Question:
When you are designing a new programming language, or comparing existing programming languages, what types of code examples should you write? They should:
- emphasize the important features of the language(s)
- take considerations into important/common features
- allow learning by examples.
Also, list some simple algorithms that worth to be written as a showcase?
Solution:1
The code examples should:
- Show how to start a fresh app (ex. Hello World)
- Show how to do common patterns (ex. Instead of loops, functional languages use tail-recursive calls)
- Show what makes the language unique/right for certain tasks (ex. Meta-programming in Ruby, Pattern-matching in Erlang)
Solution:2
The best code examples for a language demonstrate why that language is better than any other language for that particular piece of code. Essentially the opposite of "hello world".
Solution:3
You should write real programs that become easy to write or extend because of your new language features. If you use libraries, account their complexity.
Of course this is nothing I propose to do. Write your programming language in a way that those real programs you're interested about become shorter and better. Only idiots care about features. You write programs with a programming language, it's not a decoration. Therefore you should concentrate on program development task and ignore aesthetic parts of your language that do not contribute on the usability.
Start with the simplest language you can write a program on. Improve the language iteratively from that and work with all issues you had with earlier versions and other languages.
There's a problem you're solving by writing a new programming language, right? Emphasize how that problem gets solved with your language.
Solution:4
One example I see more often in newer dynamic languages is a simple static web server. I first saw an example of a tiny web server in Tcl (not a new language) a few years ago. Now it seems most new languages have a web server written in under 50 lines of code.

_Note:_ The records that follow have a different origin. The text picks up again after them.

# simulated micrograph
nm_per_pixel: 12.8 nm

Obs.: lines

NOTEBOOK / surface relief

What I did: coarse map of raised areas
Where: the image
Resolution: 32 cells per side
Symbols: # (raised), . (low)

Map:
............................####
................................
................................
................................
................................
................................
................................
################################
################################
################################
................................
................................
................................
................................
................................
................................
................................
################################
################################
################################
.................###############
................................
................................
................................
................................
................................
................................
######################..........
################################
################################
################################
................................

Google's Go language actually has a tiny web server as one of the example code in its official documents. Although Go cheats a bit by using a library. But it's a good showcase of how good its networking library is. Node.js also include a web server example in its official docs.
If your language support writing a simple web server in under 50 (100?) lines of code then you should use it as an example. A web server is a good example because it shows you how the language handles networking, file I/O and string manipulation. And lets face it, apart from 3D games and physics simulations most code these days deal more with networking, file I/O and strings than numbers.